I received a PM asking me to comment. I like the "variable induced coma" acronym a lot better.
If you pick numbers for a VIC, and the problem says something like "x percent of blah blah blah" then you literally pick something for x and x alone. If I say x=25, then every place in the problem where it says x, I now read that as 25 instead - literally pretend the problem no longer says x anywhere, in the text or in the answers. Instead, it says 25.
So I'd re-read the problem and it would actually say "25 percent of blah blah blah" - I'm ONLY substituting for the variable itself, not for the other words / concepts in the problem. When you do the math for that problem, you will actually use 25 as a percent, because that's what the problem tells you to do (since the word "percent" is in the problem after the number 25).
Eg, on the original VIC posted here:
z = 10
x = 40
y = 50
Go back and re-read the problem right now, substituting in the above values for the variables ONLY - notice that the word "percent" is still in the problem. Now do the math and notice that you will actually use those numbers above as percentages, once you do the math itself!
Started out costing $10. Then price raised 40 percent, so 10+ 10*(40/100) = 14. Then price decreased 50 percent, so 14 - (14)(50/100) = 7. Final price is 7. Go to my answers and plug in the values for the variables ONLY again:
A: [10,000(10) + (100)(10)(-10) - (10)(40)(50)]/10000 let's get rid of three zeroes first: [(10)(10) + (1)(1)(-10) - (1)(4)(5)]/10 = (100 - 10 - 20)/10 = 70/10 = 7. Bingo.
Now, use your knowledge that A did work to eliminate some other choices.
B is identical to A, except that it says y-x instead of x-y. Is that going to give you the exact same answer? No. B is wrong.
C is identical to A, except that the opening term (10,000z) is missing. That's also not going to give you the same answer, then.
D combines the two errors introduced in B and C. Unlikely to work, though you can check it if you want.
E: (10,000) / [(100)(50)(10) + (40)(50)] Denominator is bigger than numerator, so can't be 7.

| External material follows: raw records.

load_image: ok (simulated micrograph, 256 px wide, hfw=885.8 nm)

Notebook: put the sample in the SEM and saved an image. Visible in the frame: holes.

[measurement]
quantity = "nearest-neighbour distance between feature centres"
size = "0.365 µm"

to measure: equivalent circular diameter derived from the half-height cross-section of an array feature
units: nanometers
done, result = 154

As some people have noted above, if you don't have variables in the answers, then you don't pick numbers anyway - so the above doesn't matter. There, you either need to write out an equation and solve (and, yes, you'd write out the equation using the /100) or you'd use the answer choices to work backwards (in which case you may or may not have to write out an equation with something over 100).
Oh, and that problem about Jones elementary - it's not a typo. Part of the trick to the problem is that the number of total students is the same number used to describe the "x percent of boys" part of the problem.
90 = (x/100)B
B = 0.4x
two equations, two variables - plug and chug!